I recently consulted on an MPLS-migration project. I have witnessed a large migration several years ago and was glad to see the improvements in the technology.
MPLS, or multi-protocol label switching, is a wide-area network service offering from telcos. Considering MPLS in the context of the OSI model, it operates kind of at layer 2.5 (Hey, Cisco said it, not me). It uses data-link layer MAC address technology but inserts labels in each packet which allow layer 2 devices to route to the correct destination. Thus the “label switching” part of the name. It is “multi-protocol” because it works with the multiple protocols of TCPIP and frame relay and ATM protocols which provides great flexibility when integrating legacy applications. It’s also designed with QoS (Quality of Service) technology which lends itself to latency-sensitive applications like VoIP and video. The MPLS product also allows for maximum flexibility in provisioning. An increase in bandwidth does not mean installation of a new circuit.
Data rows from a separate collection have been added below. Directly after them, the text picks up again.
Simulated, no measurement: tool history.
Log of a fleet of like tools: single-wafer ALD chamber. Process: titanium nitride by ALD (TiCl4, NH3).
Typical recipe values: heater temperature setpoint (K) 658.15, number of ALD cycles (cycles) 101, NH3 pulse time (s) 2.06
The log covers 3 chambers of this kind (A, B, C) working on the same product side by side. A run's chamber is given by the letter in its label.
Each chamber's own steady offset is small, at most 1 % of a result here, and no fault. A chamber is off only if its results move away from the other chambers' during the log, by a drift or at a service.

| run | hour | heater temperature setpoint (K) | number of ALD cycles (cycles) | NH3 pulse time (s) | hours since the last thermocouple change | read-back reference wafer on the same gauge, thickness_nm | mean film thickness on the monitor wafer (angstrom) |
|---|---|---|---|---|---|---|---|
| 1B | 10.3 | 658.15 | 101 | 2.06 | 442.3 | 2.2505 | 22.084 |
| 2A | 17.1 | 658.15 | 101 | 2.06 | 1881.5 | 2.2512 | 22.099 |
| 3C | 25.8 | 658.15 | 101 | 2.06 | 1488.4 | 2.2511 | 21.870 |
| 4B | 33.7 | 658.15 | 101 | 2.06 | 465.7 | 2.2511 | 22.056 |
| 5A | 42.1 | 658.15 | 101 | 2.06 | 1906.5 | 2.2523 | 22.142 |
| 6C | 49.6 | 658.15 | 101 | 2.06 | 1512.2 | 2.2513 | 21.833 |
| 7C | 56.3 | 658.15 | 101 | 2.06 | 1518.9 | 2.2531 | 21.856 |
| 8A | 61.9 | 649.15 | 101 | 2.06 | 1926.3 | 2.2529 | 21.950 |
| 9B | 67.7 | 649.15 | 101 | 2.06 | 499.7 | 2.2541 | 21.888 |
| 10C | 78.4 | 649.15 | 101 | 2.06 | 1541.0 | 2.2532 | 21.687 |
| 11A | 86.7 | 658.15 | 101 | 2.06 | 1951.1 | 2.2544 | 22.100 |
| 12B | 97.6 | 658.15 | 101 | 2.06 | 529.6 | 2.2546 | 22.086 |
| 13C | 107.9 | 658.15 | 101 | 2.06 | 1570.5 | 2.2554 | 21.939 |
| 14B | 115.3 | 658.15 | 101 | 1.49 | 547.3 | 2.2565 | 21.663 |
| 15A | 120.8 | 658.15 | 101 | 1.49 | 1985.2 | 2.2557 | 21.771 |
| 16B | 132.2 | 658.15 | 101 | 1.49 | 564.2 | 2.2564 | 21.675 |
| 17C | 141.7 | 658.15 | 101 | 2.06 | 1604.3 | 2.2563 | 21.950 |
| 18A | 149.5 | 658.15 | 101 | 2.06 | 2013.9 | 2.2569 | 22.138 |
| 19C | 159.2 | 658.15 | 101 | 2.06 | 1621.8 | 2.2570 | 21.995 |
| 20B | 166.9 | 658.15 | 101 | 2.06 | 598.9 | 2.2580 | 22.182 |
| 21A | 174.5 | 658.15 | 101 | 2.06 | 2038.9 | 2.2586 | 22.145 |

MPLS is a nice product, but it is expensive. For your Fortune 500 companies, it is a no-brainer. For this client I referenced, they are non-profit and getting some great discounts, but not everyone will have those options. I recently worked for a smaller company with about 70 locations. There was no way I could have sold MPLS service offering to business management. Broadband VPN was cheap and did the job just fine for limited data sharing which was really all the sites needed. For the typical IT manager at an SMB, the current MPLS offering is an excellent large-scale example of where you should choose technology that’s right for the particular organization over that which is just really cool. Unless your sites are tightly controlled from a headquarters location, run VOIP and video conferencing, the business case is just not there.